Chasing Angry Storm Clouds
Chasing Angry Storm Clouds
The computer prediction models indicated the rain storm currently at the house would culminate in a pretty special sunset someplace northwest of here. The question was, where exactly might that special place be?
I left hours before sunset. I wasn’t sure if I would need the extra time to hike Black Butte, or a short stretch of the Pacific Crest Trail where it crossed the Santiam Pass, or hammer my way up Black Crater Trail. I knew I needed to get to a location where I had a wide view that included a mountain peak.
I reached the decision crossroads in Sisters, Oregon. Should I continue on and up Santiam Pass or turn and head up McKenzie Pass? I checked the software app for an updated prediction. I knew which ever direction I chose this would likely be the last chance for an update. I would likely be entering a ‘no service’ zone. I made a decision and opted to head for the top of McKenzie Pass.
When I arrived at the Dee Wright Observatory I immediately made my way to the top deck where it’s possible to get a 360 view. As many as five distant mountain tops were visible; North & Middle Sister, Mt. Washington, Three Finger Jack and Mt. Jefferson. Black Crater, Belknap Crater and Little Belknap Crater were visible too.

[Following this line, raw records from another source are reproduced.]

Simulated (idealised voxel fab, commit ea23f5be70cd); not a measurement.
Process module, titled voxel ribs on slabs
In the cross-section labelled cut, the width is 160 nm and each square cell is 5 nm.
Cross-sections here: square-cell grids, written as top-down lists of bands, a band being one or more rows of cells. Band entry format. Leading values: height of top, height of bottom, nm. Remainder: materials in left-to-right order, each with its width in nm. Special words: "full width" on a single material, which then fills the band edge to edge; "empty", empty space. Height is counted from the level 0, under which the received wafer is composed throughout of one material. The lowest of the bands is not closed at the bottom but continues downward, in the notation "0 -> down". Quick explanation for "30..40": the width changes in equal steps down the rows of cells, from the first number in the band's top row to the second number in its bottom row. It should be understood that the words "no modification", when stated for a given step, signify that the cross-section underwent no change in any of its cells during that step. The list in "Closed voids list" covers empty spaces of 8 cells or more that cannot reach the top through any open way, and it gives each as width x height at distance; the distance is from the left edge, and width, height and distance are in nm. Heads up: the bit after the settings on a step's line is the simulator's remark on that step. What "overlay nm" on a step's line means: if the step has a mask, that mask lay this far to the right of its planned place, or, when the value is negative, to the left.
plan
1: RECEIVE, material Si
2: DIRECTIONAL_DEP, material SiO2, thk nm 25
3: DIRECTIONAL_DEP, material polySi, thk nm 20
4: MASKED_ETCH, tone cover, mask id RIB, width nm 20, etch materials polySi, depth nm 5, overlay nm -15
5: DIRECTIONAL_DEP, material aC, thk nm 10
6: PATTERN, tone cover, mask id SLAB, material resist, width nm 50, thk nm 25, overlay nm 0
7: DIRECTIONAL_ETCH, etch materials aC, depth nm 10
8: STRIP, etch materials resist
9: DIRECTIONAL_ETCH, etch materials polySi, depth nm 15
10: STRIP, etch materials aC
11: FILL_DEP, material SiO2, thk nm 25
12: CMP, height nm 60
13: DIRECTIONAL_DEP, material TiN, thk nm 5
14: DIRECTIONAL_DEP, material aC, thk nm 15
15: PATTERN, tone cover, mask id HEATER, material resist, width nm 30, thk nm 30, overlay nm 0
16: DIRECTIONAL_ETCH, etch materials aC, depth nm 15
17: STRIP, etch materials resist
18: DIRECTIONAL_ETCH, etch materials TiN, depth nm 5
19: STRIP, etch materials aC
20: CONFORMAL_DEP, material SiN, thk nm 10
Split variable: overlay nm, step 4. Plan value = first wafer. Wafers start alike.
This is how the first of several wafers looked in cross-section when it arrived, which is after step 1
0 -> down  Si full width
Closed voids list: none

There was still plenty of time till sunset. All around lightning lit up the sky with booming thunder to follow. I decided to try my hand at capturing some lightning strike images.
There was no predicting where the next lightning bolt would appear. I trained the camera on North & Middle Sister Mountain peaks hoping for that iconic peak top lightning strike image.
I programmed the camera to shoot one frame a second for 30 seconds keeping my fingers crossed. No lightning luck! I repeated the process a few times but the lightning seemed to happen everywhere except where I had aimed the camera. Soon it stopped and the rain began. I retreated to the next floor down with a roof.
The storm dissipated a bit and then reorganized to the Southwest. It rained on and off for an hour. Sunset was an hour from now. I left the shelter and headed west to find a better view of North & Middle Sisters. I didn’t have to go far. I pulled off the road just passed where the Pacific Crest Trail crosses the road.
This whole area is nothing but black lava rock, sharp and jagged!
Between me and the mountains there was an expanse of tenacious trees and plants growing between small seams in the hardened volcanic rock flows. Beyond that was a big swathe of nothing but an old lava flow void of any plants. Beyond that a dense forest area and beyond that the barren slopes of the mountains.
I navigated my way through the lava maze doing what I could to avoid snagging an arm or leg on the sharp rock. The terrain undulated. I aimed for a high spot I had seen from the road. A direct route wasn’t possible. I had to re-sighted my target each time I climbed out of a low spot.
I reached the target spot. I had a view with plants at my feet, the void lava flow zone, the forest leading up to the lower slopes, and a treeless top two-thirds of the mountains. Also visible was Hayden glacier clinging to the North slope of Middle Sister. I set up the tripod and composed a shot that included the mountain peaks, the darkening sky, and enough of the foreground and mid-ground to give the image context.
Sunset was now approaching. I was facing south. My hope was that the light from the setting sun would catch the West slope of both mountains.
The oblique angle of the light scrapped across the trees tops in front of me turning some of them orange while others in low areas remained ‘shadow blue’. I waited hoping the light would reflect upward to the underside of the storm clouds.
Yes! Perfect! It was happening just as I had hoped. The West sky turned a pink-orangish color. I was tempted to turn the camera in that direction but stayed focused on the first composition. The underside of the clouds turned a redish-magenta. The clouds on the leading edge were dark blue-gray. The combination of colors made for a dramatic angry sky look.
I tested a few exposure combinations. It was getting pretty dark. My choice of exposure settings required a long,10 to 20 seconds exposure time. I took some 25 images. All the while thunder boomed and lightning lit up the sky all around.
I kept telling myself, just one more, just one more.
As the clouds moved towards me I knew rain was on the way. I also knew the retreat back to the car wouldn’t be a quick one. I stayed till the light required a 30 second exposure. Time to go. Headlamp on I negotiated the lava rock terrain back to the road. The rain began to fall as I loaded gear in the car.
The drive down McKenzie Pass was filled with loud thunder and bright lightning. I paused at an overlook contemplating another attempt at a lightning sky photo. At the last minute I opted out and drove on.
These photo experiences can be exhilarating, especially when the it all comes together as planned. I almost always let the files sit for a few days, sometimes even a week before beginning photo processing. This time I was eager to download and open the files.
The next morning with a coffee cup in one hand and a computer mouse in the other I began the image import, triage and editing process. As I worked with the file I replayed the experience. It’s a rough job but someone has to do it.